United States. 22 min. 16mm.

Composed of “Foregone Conclusion,” “Edit Synch,” and “Concluding Cone.” “Golly, I’m glad I’m not your girlfriend.” ‒Friend of a friend of Otis’ upon viewing TRIPTYCH.

*Q&A BREAK

ENGLEWOOD COTTONWOOD
1997. United States.
4 min. 16mm.
Silent.

“Pseudo-hyper-stereoscopic view of one tree over three years. Shimmering life in flexible time, an antenna alert to whose vibrations?”‒James Otis

ASH AND APPLE
1994. United States.
2 min. 16mm.
Silent.

“Alternating between two cameras three feet apart, shooting black on each to match the image on the other, created in-camera A and B rolls for pseudo-hyper-stereoscopic view of two trees. Natural lighting cooperated.” ‒James Otis

UPPER BLUE LAKE
1996. United States.
12 min. 16mm.
Silent.

UPPER BLUE LAKE, although not the most successfully pseudo-stereoscopic of several such wide-eyed studies, so enthralled me with its various qualities of light and atmosphere, I persevered, for five years jogging whenever I could, 12,000 feet high in the Colorado Rockies.” ‒James Otis

“[…] a record of a mountain lake, mostly in time-lapse, moves between summer and winter, juxtaposing water and clouds filmed at different speeds; its jerky rhythms and unpredictable structure heighten the dynamic power of nature’s changes.” ‒Fred Camper

*Q&A BREAK

(the daily compromise of) MY ENMESHMENT
1999. United States.
7 min. 16mm.

“In this poignant comedy about the pickle of incarnation, the soul, thwarted in its yearning for union with God, recognizing completeness closer to home, is reconciled to corporeal existence.” ‒James Otis

THE LAST BITE
1994. United States.
United States. 2 min. 16mm.

World premiere!

Total Running Time: 60 min. + intro/ Q&A and reel change breaks.

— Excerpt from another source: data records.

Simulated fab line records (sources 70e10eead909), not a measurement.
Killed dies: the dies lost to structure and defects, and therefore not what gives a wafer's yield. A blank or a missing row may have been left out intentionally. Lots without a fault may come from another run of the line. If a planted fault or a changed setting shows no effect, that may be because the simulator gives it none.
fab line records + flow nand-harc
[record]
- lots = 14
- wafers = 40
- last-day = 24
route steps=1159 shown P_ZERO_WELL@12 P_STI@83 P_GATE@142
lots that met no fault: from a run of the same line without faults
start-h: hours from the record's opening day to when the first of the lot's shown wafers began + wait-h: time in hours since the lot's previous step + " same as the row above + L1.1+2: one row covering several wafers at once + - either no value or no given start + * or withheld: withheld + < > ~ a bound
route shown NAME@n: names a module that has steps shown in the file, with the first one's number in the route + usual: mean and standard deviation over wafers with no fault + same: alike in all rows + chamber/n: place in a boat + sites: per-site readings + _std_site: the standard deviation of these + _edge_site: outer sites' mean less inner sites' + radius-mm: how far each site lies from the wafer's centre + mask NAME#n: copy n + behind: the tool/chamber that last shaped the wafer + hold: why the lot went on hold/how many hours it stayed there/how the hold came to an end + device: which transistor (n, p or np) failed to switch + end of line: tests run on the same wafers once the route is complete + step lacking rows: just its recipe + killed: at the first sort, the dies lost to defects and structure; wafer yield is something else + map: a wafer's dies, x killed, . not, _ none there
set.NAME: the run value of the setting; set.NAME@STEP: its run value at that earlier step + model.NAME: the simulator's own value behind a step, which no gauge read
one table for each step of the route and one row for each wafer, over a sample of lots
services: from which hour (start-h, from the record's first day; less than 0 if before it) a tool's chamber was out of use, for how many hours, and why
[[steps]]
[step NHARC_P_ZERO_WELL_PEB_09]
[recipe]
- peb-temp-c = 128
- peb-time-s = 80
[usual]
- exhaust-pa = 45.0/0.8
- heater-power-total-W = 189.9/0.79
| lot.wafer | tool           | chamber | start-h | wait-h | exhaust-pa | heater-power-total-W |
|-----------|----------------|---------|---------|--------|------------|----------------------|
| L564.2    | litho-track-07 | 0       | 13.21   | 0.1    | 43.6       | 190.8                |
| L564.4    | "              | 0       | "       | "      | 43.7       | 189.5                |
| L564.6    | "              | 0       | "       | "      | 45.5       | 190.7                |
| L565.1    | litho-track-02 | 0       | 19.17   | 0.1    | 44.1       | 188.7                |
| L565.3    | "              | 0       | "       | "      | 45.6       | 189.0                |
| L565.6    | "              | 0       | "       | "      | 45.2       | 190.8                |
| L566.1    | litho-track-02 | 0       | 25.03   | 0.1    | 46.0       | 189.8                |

PROGRAM B: THE PERSONALITIES OF NUMBERS

FRIDAY, JUNE 13 – 10PM w/Q&A (this event is $10)
SUNDAY, JUNE 15 – 5PM w/Q&A (this event is $10)

SPECIAL EVENT TICKETS

The hits just keep coming in this equally revelatory lineup, featuring the wide-ranging brilliance of James Otis’ film work that also includes several of his ocular investigations into the world of found footage. But the fun doesn’t stop there: this program boasts a multimedia performance in which Otis will be live-narrating the home movie extravaganza FAMILY DINNERS. But no matter if the footage was shot by Otis himself, or even if he’s speaking over it, these films are united by his poetic sensibilities and rigorous methodology—as well as broad universal truths, such as the challenges of finding a job (ON YOUR OWN) or the the pleasures and problematics of group identity (WE AND I).

ON YOUR OWN
1981. United States.
United States. 2 min. 16mm.

“Into my hands fell a 20-minute exhortation to find the right job after high school. Struck by its fierce redundancy, I undertook a distillation, editing the optical track, aiming for conversational cadence, choosing image only when silent.”‒James Otis

VERVIELFÄLTIGUNG
1996. United States.
11 min. 16mm.

“William Sheldon’s crackpot body typing, based on the superficially convincing fiction of universal endo-, ecto- and mesomorphic components of the human form, gave each person three numbers from 1 to 7, one for each of these three components, interpretable as coordinates of a point in a cubic parameter space. The result of decades of obsessive recording, his Atlas of Men contained standardized pictures of 1200 individuals, obvious animation fodder. Attending to fundamental cinematic concepts of cut, shot and motion, I employed a computer to reduce Sheldon’s three dimensions to the one of time. Further programs turned the coordinates of bodily form into notes, giving endomorphy, ectomorphy and mesomorphy each their own voice. Thus each point in Sheldon’s parameter space implies a type of human and, by my contrivance, a frame of film and a musical chord.” ‒James Otis

WE AND I
2001. United States.
8 min. 16mm.
Silent.

“This film I found and found I could not change without degrading, too stunning was the as yet unknown hobbyist’s joy in mixing potent, posed and oddly distant pictures from his private life with the symbols of small town identity politics.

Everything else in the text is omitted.